In a sampling of fish from a creek that flows into San Diego Bay, nearly a quarter contain microplastics, according to a new study published in the journal PLOS ONE. The study, which examined plastics in coastal sediments and three species of fish, showed that the frequency and types of plastic ingested varied with fish species and, in some cases, size or age of fish.
The study reveals that species’ natural history, in particular what they eat, how they feed, and how those change over their lifetimes, may influence their contamination levels. This new information on how plastics travel through the environment and into fish could help add a key piece to the emerging picture of the dynamics and impacts of plastics in California’s coastal environment.
“Over the last two decades, we have started to realize the huge extent to which small plastics are entering our marine ecosystems from urban watersheds,” says study lead author Theresa Talley, a California Sea Grant Extension Specialist and researcher at Scripps Institution of Oceanography at the University of California San Diego. “But there are still many questions to answer.”
Much of this plastic enters ocean from land-based sources, and rivers—especially urban rivers—are major conduits for the flow of trash from land to sea. However, there are still a lot of questions about what happens to plastics as they break down and move through the environment, how they affect the wildlife that may consume them, what other contaminants they carry and transmit, how they move through the food web, and what impacts that environmental plastics may have on people who may be exposed to them through seafood consumption.

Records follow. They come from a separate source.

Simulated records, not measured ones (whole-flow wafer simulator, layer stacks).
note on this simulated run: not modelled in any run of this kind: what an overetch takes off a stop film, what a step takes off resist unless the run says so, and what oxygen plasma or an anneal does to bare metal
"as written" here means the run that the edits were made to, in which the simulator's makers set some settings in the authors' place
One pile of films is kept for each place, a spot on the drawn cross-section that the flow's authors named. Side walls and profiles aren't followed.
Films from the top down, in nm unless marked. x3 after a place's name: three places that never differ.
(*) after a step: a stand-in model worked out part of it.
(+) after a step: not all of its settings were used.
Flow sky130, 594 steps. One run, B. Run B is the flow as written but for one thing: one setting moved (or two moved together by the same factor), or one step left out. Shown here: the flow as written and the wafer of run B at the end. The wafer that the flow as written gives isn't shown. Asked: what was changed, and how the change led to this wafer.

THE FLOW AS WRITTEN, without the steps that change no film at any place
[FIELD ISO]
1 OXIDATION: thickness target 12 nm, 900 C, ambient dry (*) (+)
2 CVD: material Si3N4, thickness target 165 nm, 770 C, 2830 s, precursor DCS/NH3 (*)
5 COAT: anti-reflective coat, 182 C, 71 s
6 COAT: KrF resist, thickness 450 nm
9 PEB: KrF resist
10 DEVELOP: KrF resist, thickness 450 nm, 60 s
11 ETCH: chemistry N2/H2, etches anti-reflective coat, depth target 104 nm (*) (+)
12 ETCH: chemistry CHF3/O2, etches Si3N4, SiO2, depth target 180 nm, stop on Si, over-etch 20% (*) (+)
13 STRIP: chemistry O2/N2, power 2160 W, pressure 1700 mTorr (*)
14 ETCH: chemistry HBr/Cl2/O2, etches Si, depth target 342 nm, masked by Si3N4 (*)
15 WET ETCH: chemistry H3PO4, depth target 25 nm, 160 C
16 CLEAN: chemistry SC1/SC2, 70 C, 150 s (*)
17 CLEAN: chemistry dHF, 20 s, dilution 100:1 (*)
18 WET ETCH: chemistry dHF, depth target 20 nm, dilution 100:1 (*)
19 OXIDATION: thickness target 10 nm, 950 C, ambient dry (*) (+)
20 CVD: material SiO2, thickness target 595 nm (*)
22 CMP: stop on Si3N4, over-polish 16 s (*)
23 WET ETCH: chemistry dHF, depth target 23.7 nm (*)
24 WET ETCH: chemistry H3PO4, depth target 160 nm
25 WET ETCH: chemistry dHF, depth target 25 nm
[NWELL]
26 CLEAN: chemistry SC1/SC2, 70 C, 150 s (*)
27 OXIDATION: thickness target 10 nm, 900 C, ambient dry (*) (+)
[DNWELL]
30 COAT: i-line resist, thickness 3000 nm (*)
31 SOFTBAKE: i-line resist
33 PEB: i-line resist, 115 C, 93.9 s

To better understand the impacts and movement of plastic through an urban watershed and the fish that inhabit it, Talley and colleagues focused their study on the highly urbanized Chollas Creek. The creek flows from a densely populated area of San Diego into San Diego Bay—reported to be the second-most polluted bay in the country.
Tiny threads, big problem
Research on environmental microplastics is not a job for people who are easily grossed out. To gather the samples they needed, the team tromped through muddy tidal creeks to trap fish and gather sediment samples. They took them back to the lab where they examined the sediments and dissected the fish guts—painstakingly combing through grains of sand and half-digested food under a microscope and cataloging everything they saw, from algae to plastic fibers, by size, color, and type.
The team identified 25 categories of plastics in the sediments, including pieces of film, polystyrene, soft and hard plastic, microbeads, and synthetic fibers, with the fibers and both hard and soft pieces making up 90% of fragments found on the creek bed. The fish, in contrast, seemed to consume only about half of the categories of plastic observed in the environment.
“The most common types of plastics we saw in the fish guts were synthetic fibers and hard pieces. We also noticed that many of the plastics resembled other prey items in the fish guts raising the question of whether some plastics are mistaken as food,” says UC Davis graduate student Nina Venuti, who worked on the project as a California Sea Grant research assistant.
Comparing across species, the team also found differences in the types of plastics consumed. For example, California killifish were more likely to have consumed microbeads, often used in personal care and cleaning products. Further, the team found that larger, and therefore older, California killifish were also more apt to have plastics in their guts.
“If we want to reduce the risks that plastic pollution poses to sea life and, ultimately humans, we need to better understand the processes underlying the entry of plastics into food webs,” says Talley, “It’s no longer enough to document all the places we find plastics. If we want to develop solutions, we need a clearer understanding of how and why the plastics move through ecosystems.”